The President’s Man
Reggie Love, a two-sport athlete at Duke and former 'body man' to President Obama, shared insights from his experiences on the athletic and political fields when he spoke as part of the Tisch College Distinguished Speaker Series.
If you’re looking for a bit of trivia to stump your friends, try this: Who has shared the court with NBA All-Stars, babysat a European head of state’s son, spent one-on-one time with Jay-Z, played for the Dallas Cowboys, and been the closest man on the planet to the President of the United States? The answer is Reggie Love, a former two-sport star at Duke and former personal aide to President Barack Obama, who last month added an admittedly less impressive item to his resume when he visited Tufts University as part of the Tisch College Distinguished Speaker Series.
Love spoke in conversation with Tisch College Dean Alan D. Solomont, who as former U.S. ambassador to Spain also used to report to President Obama. The event, presented in conjunction with Tufts Athletics and cosponsored by the Department of Political Science, drew a sizable audience that combined student-athletes and political junkies, and Love spoke about his experiences in both realms as well as the intersections between them.
Hard work on and off the court
An NCAA champion basketball player and a four-year starter at wide receiver, the lessons Love learned on the court and on the field—perseverance, teamwork, leadership, sacrifice—helped him rise from an intern in then-Senator Obama’s mailroom to the president’s ‘body’ man during the campaign and through the first three years of his presidency, a position the New York Times described as “shadow, caretaker, basketball buddy and roving diplomat.”

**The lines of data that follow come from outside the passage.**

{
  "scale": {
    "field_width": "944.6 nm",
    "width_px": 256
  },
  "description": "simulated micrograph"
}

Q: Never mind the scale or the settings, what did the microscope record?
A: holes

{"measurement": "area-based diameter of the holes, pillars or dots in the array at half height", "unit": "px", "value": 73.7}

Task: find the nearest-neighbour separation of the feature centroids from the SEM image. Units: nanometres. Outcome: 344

Love drew some parallels between his two famous ‘bosses,’ President Obama and legendary Duke coach Mike Krzyzewski. “There is something very special about the ability to inspire, to get people to believe they can do more than what they actually think they can do,” he said. “They get people to believe that there’s something that’s bigger than the individual, and that as part of a team, as part of a group, you can have more success.”
Love did, however, point out some notable differences, saying that while no schedule compares with that of a presidential candidate or of the leader of the free world, at least President Obama never made him run until he threw up after a disappointing performance.
The hard work and long hours, he says, were worth it. Love, who had always been passionate about education and equal opportunity, found his work alongside the President rewarding and instructive—in fact, he titled his memoir Power Forward: My Presidential Education. That education on complex policy issues, on the global economy, and on the levers of power, made the work exciting but also frustrating, a sentiment shared by many of the Tufts students in attendance and by so many young people across America in this current moment of hyperpartisanship.
“It’s hard to be in the public sector because you turn on the television and all you hear and read about is gridlock and how nothing is getting done,” said Love. “If you ever decide to get there and you realize how hard it is to actually put a coalition together, to get something done that’s impactful—the healthcare battle started in 2009 and we just got a final decision on it this year—it’s hard going into these things knowing that a lot of the issues and causes you want to work on and have impact on don’t happen overnight.”
But for those who are up to the challenge, Love said, politics and public service can be a uniquely rewarding experience and an unparalleled vehicle to effect change. “Sometimes it takes many years, and you don’t necessarily get the reward you want when you want it. And it takes a lot of patience, and a lot of guts, and a lot of hard work,” he said. “But if you’re up for it, and you go into it understanding potentially that’s how it works out, it’ll be an experience you can’t get any other place.”
Fortunately for Love, working for the man with the country’s top job had its share of benefits to balance out the frustrations, and Love shared some of his favorite stories from life in the West Wing.
“Some of the experiences were amazing because they gave me new perspective and some of them were amazing because they were just cool,” confessed Love, like the time he hung out with Jay-Z in the Map Room before Beyoncé’s performance at the 2010 Mexico state dinner.
Another time, like an experienced sixth-man, he ‘subbed in’ for President Obama’s daughters Sasha and Malia and had dinner with then-French President Nicolas Sarkozy’s nine-year-old son. President Sarkozy gave Love a big hug the next time they saw each other: “I guess he raved so much to his father and mother afterward about all the things he got to see and talk about that Sarkozy now thinks of me as part of his family.”
Beyond the meetings with celebrities and world leaders that now serve as amusing anecdotes, Love’s time with the President had a profound impact on him and informed the way he approaches issues, conflicts and conversations. When a student asked how he handled disagreements with President Obama, Love said his strategy is to always ask a question. “Why do you look at it this way? Most people have some reasoning behind it, and he’s a very rational, reasonable person and will have a conversation with anyone that is rational and reasonable.”
Love has continued to practice and nurture this approach, and that he offered as a valuable piece of advice for young people who seek to make a difference in the world. “I challenge each of your to have the perspective and patience to have a conversation with someone outside your community and to continue that throughout your life.”